What should legal entities wait for after the first september?
Amendments into the Civil Code of the RF (Russian Federation) entered into force.
The main principle concerning the new developments is confined to the following: the actions undertaken by the founders (members) of a legal entity prior to September 1, 2014 (incorporate or liquidate the organization, introduce the amendments into the Articles of Association etc.) shall be governed by the existing laws; legal relations which will arise from September 2 will be governed by new rules (p. 3 of Art. 3 of Law No. 99-FZ).
From September 1, 2014 the particular procedure for confirmation of the adoption of resolutions by the General Meeting of Members/Shareholders and the composition of the Members/Shareholders being presented therein will be in force.
In limited liabilities companies to confirm the resolution and the composition of the members it will be required to apply to a notary (subclause 3 of clause 3 of Art. 67.1 of the CC (Civil Code) of the RF. The law permits not to perform this requirement unless other way of confirmation is prescribed by the members in the Articles of Association or in the unanimously adopted resolution of the General Meeting of Members.
It is possible to amend the Articles of Association prior to or after September 1.
The Members may prescribe the following ways of confirmation of the adoption of a resolution and the composition of the Company’s Members:
– to adopt the resolution to amend the Articles of Association by fixing therein the most convenient confirmation procedure (for example, certification of the minutes by the seals of the chairman and the secretary of the Meeting being the Company’s Members);
– to adopt the resolution on the way of confirmation each time when holding the General Meeting (this way is applied if all Members are always presented, formally it is sufficient to adopt such resolution on a single occasion. There are no legal precedents on this issue yet, that’s why it’s better to “play safe”);
– to apply to a notary to confirm the adoption of the resolution at the General Meeting of Members and the composition of the Members (the difficulty consists in the fact that the Members shall appear directly before the notary, the date, time and place of the Meeting shall be agreed with the notary in advance, otherwise the procedure for convening the Meeting is violated).
– the use of the technical means permitting to confirm the fact of adoption of the resolution (audio, video records and other) (the difficulty consists in the fact that it is required to confirm the personality of the persons participating the video and all the more the audio record);
– other ways consistent with laws (in addition, no restrictions are prescribed by the law).
Attention: these requirements are not applied to the companies where the resolutions are adopted by the Sole Member, as they are established only with regard to the Meeting of the Company’s Members.
In joint-stock companies: for confirmation it is required to apply to the person maintaining the registry of shareholders and performing the functions of the counting commission. In non-public company the law permits not to perform this requirement if the adoption of the resolution and the composition of shareholders is confirmed by a notary (subclauses 1, 2 of clause 3 of Art. 67.1, clause 4 of Art. 97 of the CC of the RF).

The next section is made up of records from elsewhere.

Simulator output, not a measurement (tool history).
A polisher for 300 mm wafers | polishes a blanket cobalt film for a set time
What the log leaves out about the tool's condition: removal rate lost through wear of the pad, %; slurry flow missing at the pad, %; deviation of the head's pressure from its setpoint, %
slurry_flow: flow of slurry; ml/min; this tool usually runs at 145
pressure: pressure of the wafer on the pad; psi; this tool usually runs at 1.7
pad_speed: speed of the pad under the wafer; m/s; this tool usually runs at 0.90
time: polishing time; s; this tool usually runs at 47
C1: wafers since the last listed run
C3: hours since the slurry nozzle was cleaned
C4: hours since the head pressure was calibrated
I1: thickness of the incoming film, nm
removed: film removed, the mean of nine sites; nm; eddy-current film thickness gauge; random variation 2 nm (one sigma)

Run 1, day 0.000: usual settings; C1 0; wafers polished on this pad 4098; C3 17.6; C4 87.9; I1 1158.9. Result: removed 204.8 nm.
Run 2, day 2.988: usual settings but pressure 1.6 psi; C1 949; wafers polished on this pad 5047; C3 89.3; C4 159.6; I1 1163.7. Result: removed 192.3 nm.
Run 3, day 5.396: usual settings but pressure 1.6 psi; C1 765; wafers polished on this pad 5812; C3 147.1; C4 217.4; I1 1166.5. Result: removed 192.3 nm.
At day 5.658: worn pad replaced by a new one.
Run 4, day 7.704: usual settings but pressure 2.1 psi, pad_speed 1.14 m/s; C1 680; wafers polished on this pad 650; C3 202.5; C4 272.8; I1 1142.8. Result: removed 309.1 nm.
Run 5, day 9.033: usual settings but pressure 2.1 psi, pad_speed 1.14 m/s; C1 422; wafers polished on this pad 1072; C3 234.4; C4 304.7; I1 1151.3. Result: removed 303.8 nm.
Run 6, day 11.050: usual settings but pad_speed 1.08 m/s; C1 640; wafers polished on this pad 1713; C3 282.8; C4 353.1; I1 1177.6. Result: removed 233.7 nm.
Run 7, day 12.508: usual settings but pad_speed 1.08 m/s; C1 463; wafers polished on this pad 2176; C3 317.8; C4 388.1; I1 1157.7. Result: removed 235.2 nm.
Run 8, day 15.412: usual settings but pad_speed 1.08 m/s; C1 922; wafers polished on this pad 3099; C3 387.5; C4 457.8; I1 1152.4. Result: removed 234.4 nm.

The sole constituent document of a legal entity will be its Articles of Association.
Any Articles of Association shall contain the information on the name of the legal entity (clause 4 of Art. 52 of the CC of the RF). Accordingly, if the company is required to make its name in compliance with the new rules of the Civil Code of the RF, it will be required to amend the Articles of Association with regard to such name.
However, it is not required to do this at once. Such obligation may be performed when amending the constituent document for the first time (clause 7 of Art. 3 of Law No. 99-FZ).
But it is not expedient to delay the amendment of the Articles of Association as if the amendments are not introduced:
- The company shall be simultaneously covered not only by the rules of new chapter 4 of the CC of the RF, but the previous provisions of Federal Law On Joint Stock Companies No. 208-FZ of December 26, 1995 (hereinafter referred to as “the Law On JSC”). As a result, uncertainty may arise with regard to what rules shall govern one or another situation (for example, in case of alienation of shares): the new rules of the Civil Code of the RF or the provisions of the Law On JSC.
- Problems with counterparties may arise. Not all members of the civil circulation agree to enter into contractual relation with the organization which delays the procedure for bringing the constituent documents to conformity with the new edition of the Civil Code of the RF.
Conclusion: It is required to amend the Articles of Association of the LLC to the extent concerning the procedure for confirmation of the resolution of the General Meeting of the Members of the LLC and the composition of the Members (it is not applied to LLCs with one members), and JSCs shall bring their Articles of Association to conformity with Federal Law No. 99-FZ of May 05, 2014, i.e. as a minimum to change the legal form (name) of the legal entity, OAO (Open Joint Stock Company), into public joint stock companies, and ZAO (Closed Joint Stock Company) into non-public joint stock companies.